JavaUnicode

Java Unicode

What Is Unicode?

Unicode is a universal character encoding standard that assigns a unique code point to every character, symbol, or script used across global languages. It replaces older encoding systems like ASCII, ISO 8859-1, KOI-8, and GB18030, which were limited to specific regions or languages.

Why Java Uses Unicode

Java was designed to be platform-independent and multilingual. To support international applications, Java adopted Unicode from the beginning. This allows developers to write programs that handle characters from any language — Hindi, Chinese, Arabic, Russian, and more.

  • Each Unicode character is represented by 2 bytes

  • Unicode range in Java: \u0000 to \uFFFF

Character Encoding Before Unicode

Encoding Standard

Region

ASCII

United States

ISO 8859-1

Western Europe

KOI-8

Russia

GB18030 / BIG-5

China

These systems were inconsistent and incompatible across platforms. Unicode solved this by creating a unified encoding system.

Working with Unicode in Java

Java supports two approaches to work with Unicode characters:

  1. Using Unicode Escape Sequences

  2. Storing Unicode Characters Directly

1. Unicode Escape Sequences

Escape sequences are used when characters cannot be typed directly. They start with \u followed by four hexadecimal digits.

Example: Storing 'A' Using Escape Sequence

Java
public class UnicodeDemo {
    public static void main(String[] args) {
        char unicodeChar = '\u0041'; // Unicode for 'A'
        System.out.println("Stored Unicode Character: " + unicodeChar);
    }
}
Stored Unicode Character: A
2. Direct Character Storage

If the character can be typed or displayed, you can store it directly using single quotes.

Example: Storing 'A' Directly

Java
public class UnicodeDemo {
    public static void main(String[] args) {
        char unicodeChar = 'A';
        System.out.println("Stored Unicode Character: " + unicodeChar);
    }
}
Stored Unicode Character: A
Mixed Example: Escape + Direct Storage

Java
public class UnicodeDemo {
    public static void main(String[] args) {
        char letterA = '\u0041';       // Escape sequence
        char letterSigma = '\u03A3';   // Greek capital Sigma
        char copyright = '\u00A9';     // © symbol

        char letterZ = 'Z';            // Direct character
        char dollar = '$';             // Direct character

        System.out.println("Escape Sequence Characters:");
        System.out.println("A: " + letterA);
        System.out.println("Sigma: " + letterSigma);
        System.out.println("Copyright: " + copyright);

        System.out.println("\nDirect Characters:");
        System.out.println("Z: " + letterZ);
        System.out.println("Dollar: " + dollar);
    }
}
Manipulating Unicode Values

You can perform arithmetic on Unicode values since char is a numeric type internally.
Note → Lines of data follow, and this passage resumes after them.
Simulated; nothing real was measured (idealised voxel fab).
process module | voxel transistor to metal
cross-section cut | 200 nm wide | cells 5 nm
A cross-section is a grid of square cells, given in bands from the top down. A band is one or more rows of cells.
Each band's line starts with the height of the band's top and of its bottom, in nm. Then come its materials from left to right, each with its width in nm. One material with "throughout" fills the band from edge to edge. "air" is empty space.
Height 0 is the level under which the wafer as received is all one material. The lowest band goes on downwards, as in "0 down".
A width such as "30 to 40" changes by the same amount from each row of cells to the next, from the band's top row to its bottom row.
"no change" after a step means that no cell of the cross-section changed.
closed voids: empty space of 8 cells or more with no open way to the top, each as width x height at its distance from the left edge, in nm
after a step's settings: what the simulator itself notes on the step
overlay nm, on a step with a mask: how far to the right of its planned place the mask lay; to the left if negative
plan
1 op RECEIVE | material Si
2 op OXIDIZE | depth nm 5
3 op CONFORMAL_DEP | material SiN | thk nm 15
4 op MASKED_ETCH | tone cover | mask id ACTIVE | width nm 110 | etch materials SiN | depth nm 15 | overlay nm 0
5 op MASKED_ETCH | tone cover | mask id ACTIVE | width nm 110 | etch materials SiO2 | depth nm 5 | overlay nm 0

Example: Calculating Characters

Java
public class UnicodeManipulation {
    public static void main(String[] args) {
        char upperA = '\u0041'; // 'A'
        char lowerA = '\u0061'; // 'a'
        char upperB = 'B';

        int diff = upperA - lowerA; // -32
        char upperC = (char) (upperB + diff);
        char lowerC = (char) (upperC + 32);

        System.out.println("Difference between A and a: " + diff);
        System.out.println("Calculated uppercase C: " + upperC);
        System.out.println("Calculated lowercase c: " + lowerC);
    }
}
Note
Unicode arithmetic can be tricky — always verify results when manipulating characters.
Best Practices
Tip
Use escape sequences for characters that are not easily typed. Prefer direct storage for readable characters. Avoid arithmetic on Unicode unless necessary. Use Unicode to support multilingual applications.